Message-ID: <44A507F8.4030409@netbauds.net>
Date: 	Fri, 30 Jun 2006 12:16:08 +0100
From: Darryl Miles <darryl-mailinglists AT netbauds DOT net>
User-Agent: Mozilla/5.0 (X11; U; Linux x86_64; en-GB; rv:1.8.0.4) Gecko/20060614 SeaMonkey/1.0.2
MIME-Version: 1.0
To: cygwin AT cygwin DOT com
Subject: Re: rsync over ssh hang issue understood
References: <44A348D1 DOT 6070908 AT netbauds DOT net> <ba40711f0606291839p2e1d7b10l7befd8cf2cc2d1a7 AT mail DOT gmail DOT com>
In-Reply-To: <ba40711f0606291839p2e1d7b10l7befd8cf2cc2d1a7@mail.gmail.com>
Content-Type: text/plain; charset=ISO-8859-1; format=flowed
Content-Transfer-Encoding: 7bit
Mailing-List: contact cygwin-help AT cygwin DOT com; run by ezmlm
Sender: cygwin-owner AT cygwin DOT com
Mail-Followup-To: cygwin AT cygwin DOT com

Lev Bishop wrote:
> On 6/28/06, Darryl Miles wrote:
> See how-to-debug-cygwin.txt
> http://cygwin.com/cgi-bin/cvsweb.cgi/src/winsup/cygwin/how-to-debug-cygwin.txt?rev=1.12&content-type=text/x-cvsweb-markup&cvsroot=src 

Thanks for your pointers.  Everything I'm wanting to get started is 
already covered in the how-to-debug-cygwin.txt.

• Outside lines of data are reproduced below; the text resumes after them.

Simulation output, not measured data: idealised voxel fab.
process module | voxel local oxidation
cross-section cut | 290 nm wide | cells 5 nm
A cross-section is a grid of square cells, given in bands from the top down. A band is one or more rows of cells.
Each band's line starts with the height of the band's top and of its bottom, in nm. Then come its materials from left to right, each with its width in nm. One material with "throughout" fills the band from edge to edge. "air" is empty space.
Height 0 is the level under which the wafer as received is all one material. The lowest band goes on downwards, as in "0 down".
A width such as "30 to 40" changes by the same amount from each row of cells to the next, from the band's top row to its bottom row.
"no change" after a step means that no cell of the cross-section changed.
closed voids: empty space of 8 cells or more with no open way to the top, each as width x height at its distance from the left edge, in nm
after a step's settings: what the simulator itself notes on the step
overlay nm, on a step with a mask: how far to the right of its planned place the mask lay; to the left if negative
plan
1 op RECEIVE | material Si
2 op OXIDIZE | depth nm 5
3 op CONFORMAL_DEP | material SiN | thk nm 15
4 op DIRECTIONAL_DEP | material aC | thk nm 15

>> indications from select(2) interface. But if no worker thread is busy
>> working on that fd then you get writability back ?
> 
> Yes, but it is very hard to get the precise unix semantics. For
> example, the application issues a write() which spawns off a thread
> that then blocks. Then the application exit()s, causing the thread to
> also terminate before completing its write, and the write never
> completes.

This is a very valid point, but not one that is a problem in the 
situations I'm looking at.  The situation I am looking as it much more 
chronic.

How does Overlapping I/O get around this, since you have send the data 
into the kernel layer and are now waiting on a completion notification 
or event signalling.  If the application holding the handle exits from 
under it, does Win32 kernel abort the I/O in this circumstance ?

What about if this was gotten around via a fork() but not at every I/O 
but only if we exit and there is an incomplete I/O operation still in 
progress.   Can we:

  * fork()
  * reaquire handle, as per dup()
  * CloseHandle() from dying process
  * receive IO completion callback with indication of failure, handle 
was closed!
  * hand data over to the child (of fork()) for it to take up the mission.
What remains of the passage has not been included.